If so, I’d like to share with you the amazing story of William Wilberforce whose compassion and perseverance overcame incredible odds to change the world, as he brought slavery to an end in the British Empire. His story may inspire you to pursue your dream.
To put what he accomplished in perspective, let’s turn the clock back to Wilberforce’s time, the late 18th century in England. Picture African slave ships being dispatched by the hundreds to North, Central and South America, to the Caribbean and to Europe.
Something history books seldom reveal is that over the centuries, this cheap enforced labor had become the financial foundation of the British Empire and of other powerful European nations as well. It was vital to them.
But to fully understand what Wilberforce accomplished, we need to take a brief look at slavery for the ugliness it was.
In Africa the slaves were seized, chained and then marched under whip and at gunpoint, often hundreds of miles to the coast. Never again would they see their families and friends. They were taken by the millions and they were treated so brutally, that roughly 2 out of every 5 of them died on the journey.
Once they reached the coast, they were stripped naked and examined thoroughly by the ships’ doctors. Those who were healthy and strong were purchased and branded on the chest with a red-hot iron to establish the name of the company that bought them.
To maximize profits, the ships carried as much human cargo as possible. The enslaved people were packed so tightly on board the lower decks of ships that they could hardly move. Chained together in the dark, they were forced to live in their own excrement and urine. And as the ships pitched back in forth in the seas, many got seasick and vomited on themselves.
The stench on the ship was horrific, matched only by its misery.
In good weather, the journey took three weeks, and in rough seas and foul weather, it took much longer. A third of the slaves might die during the journey and their bodies were thrown overboard.

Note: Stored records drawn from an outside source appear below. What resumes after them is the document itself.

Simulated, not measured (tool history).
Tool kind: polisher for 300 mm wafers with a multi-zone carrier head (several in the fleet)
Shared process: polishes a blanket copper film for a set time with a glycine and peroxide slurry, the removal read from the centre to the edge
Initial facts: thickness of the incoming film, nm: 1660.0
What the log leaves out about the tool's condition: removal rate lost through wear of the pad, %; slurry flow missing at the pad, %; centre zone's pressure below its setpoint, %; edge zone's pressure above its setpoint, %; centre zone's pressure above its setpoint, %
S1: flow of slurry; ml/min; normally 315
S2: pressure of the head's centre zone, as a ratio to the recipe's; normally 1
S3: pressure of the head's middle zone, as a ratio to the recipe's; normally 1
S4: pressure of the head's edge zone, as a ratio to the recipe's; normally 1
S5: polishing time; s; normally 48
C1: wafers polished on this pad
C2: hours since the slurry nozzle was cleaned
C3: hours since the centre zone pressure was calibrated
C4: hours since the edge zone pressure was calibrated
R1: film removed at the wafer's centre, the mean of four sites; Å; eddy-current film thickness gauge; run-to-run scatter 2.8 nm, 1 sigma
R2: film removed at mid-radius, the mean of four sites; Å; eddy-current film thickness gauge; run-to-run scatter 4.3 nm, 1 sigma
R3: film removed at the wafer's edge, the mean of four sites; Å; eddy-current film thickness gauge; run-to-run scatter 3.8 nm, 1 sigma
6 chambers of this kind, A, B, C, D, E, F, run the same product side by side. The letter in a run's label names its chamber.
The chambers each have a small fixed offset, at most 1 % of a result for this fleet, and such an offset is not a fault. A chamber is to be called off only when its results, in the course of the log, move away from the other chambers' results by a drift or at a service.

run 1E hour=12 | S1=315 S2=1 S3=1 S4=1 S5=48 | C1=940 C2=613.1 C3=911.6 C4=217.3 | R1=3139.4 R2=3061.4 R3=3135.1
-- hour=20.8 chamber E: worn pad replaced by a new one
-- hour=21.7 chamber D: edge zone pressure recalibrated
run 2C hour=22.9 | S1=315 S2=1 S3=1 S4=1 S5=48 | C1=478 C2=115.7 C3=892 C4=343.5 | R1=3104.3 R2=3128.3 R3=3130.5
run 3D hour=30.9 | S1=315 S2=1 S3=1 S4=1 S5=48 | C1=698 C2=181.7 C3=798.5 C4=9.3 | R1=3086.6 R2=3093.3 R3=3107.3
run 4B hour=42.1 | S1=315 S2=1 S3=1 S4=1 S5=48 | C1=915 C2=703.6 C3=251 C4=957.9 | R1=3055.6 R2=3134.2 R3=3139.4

Picture these frightened people chained to a space the size of a coffin, struggling to survive. And if they reach their destination, they’ll be washed down, examined and caged again and auctioned off to the highest bidder.
They are now the property of their owner. He can abuse them any way he chooses for they have no legal rights. To ensure they won’t run away, he may brutally break their spirit with whippings, torture or disfigurement. He might kill one as an example to other slaves thinking of running away.
And as future U.S. President George Washington did for a party he hosted, he may offer one as a door prize, abruptly separating that person from whatever family structure he or she had formed.
This was the wretched institution of slavery as practiced for centuries, until Wilberforce committed himself to try to end it.
Raised in a wealthy family, Wilberforce was well educated and a Member of Parliament. Religion held little interest to him until 1785, when what began as casual reading of religious treatises took him to what he called “the Great Change.”
As a matter of religious conviction and of conscience, Wilberforce became actively involved with the anti-slavery movement. And in Parliament he proposed making slavery illegal. But he faced powerful opposition from large plantation owners and from other wealthy people profiting from it.
He found very little support in Parliament; and for even proposing something so absurd, some of the other Members of Parliament branded him a nut and a fanatic.
And he received little support from the public which looked the other way. To get their attention, Wilberforce and his fellow abolitionists launched an ongoing campaign to get them to see slavery for the cruel, degrading [and anti-Christian] enterprise it was.
They’d bring people to the slave ships to smell the stench and see the grime. They brought them to the slave markets to witness the brutality inflicted on slaves, to see those slaves cry-out in pain and to see the sale of fellow human beings, who other than for the color of their skin were just like them.
For years, most of Parliament and the public ignored him. In deep frustration Wilberforce’s health suffered greatly as he tried time and again without success to appeal to people’s Christian beliefs, and to their sense of humanity and of justice.
But he and his fellow abolitionists never gave up the fight, speaking at public forums, publishing articles, and appealing to religious leaders who were not part of their movement. And Wilberforce introduced and publicized bills to end slavery he proposed in every session of Parliament.
Through perseverance and determination and despite the initial ridicule he received in 1789 when he first addressed the issue in Parliament, in 1807 his dream came true. Wilberforce with support of the abolitionists, much of the clergy and the public, successfully persuaded Parliament to pass the Slave Trade Act, ending the slave trade in the British Empire.
As the British Empire was the most powerful in the world, this was a great victory and for slavery, it was the beginning of the end. This victory was of such historic importance, most people would have been content to celebrate its achievement and end their activism.
Not Wilberforce. He and his fellow abolitionists now focused on freeing those who were already enslaved and he spent the rest of his life involved in this cause. Wilberforce passed away on July 29th, 1833 and one month later, in his honor, the Slavery Abolition Act was passed by Parliament, and all slaves in the British Empire were freed.
To show how profound this was, by contrast in the United States it would take a Civil War and the devastation of the nation for President Abraham Lincoln to issue the Emancipation Proclamation 30-years later. And it came at a price paid in blood by millions of people ultimately costing Lincoln his life as well.
But for Wilberforce and the abolitionists in England, Emancipation was a peaceful action and one that was achieved with perseverance, dignity and humanity.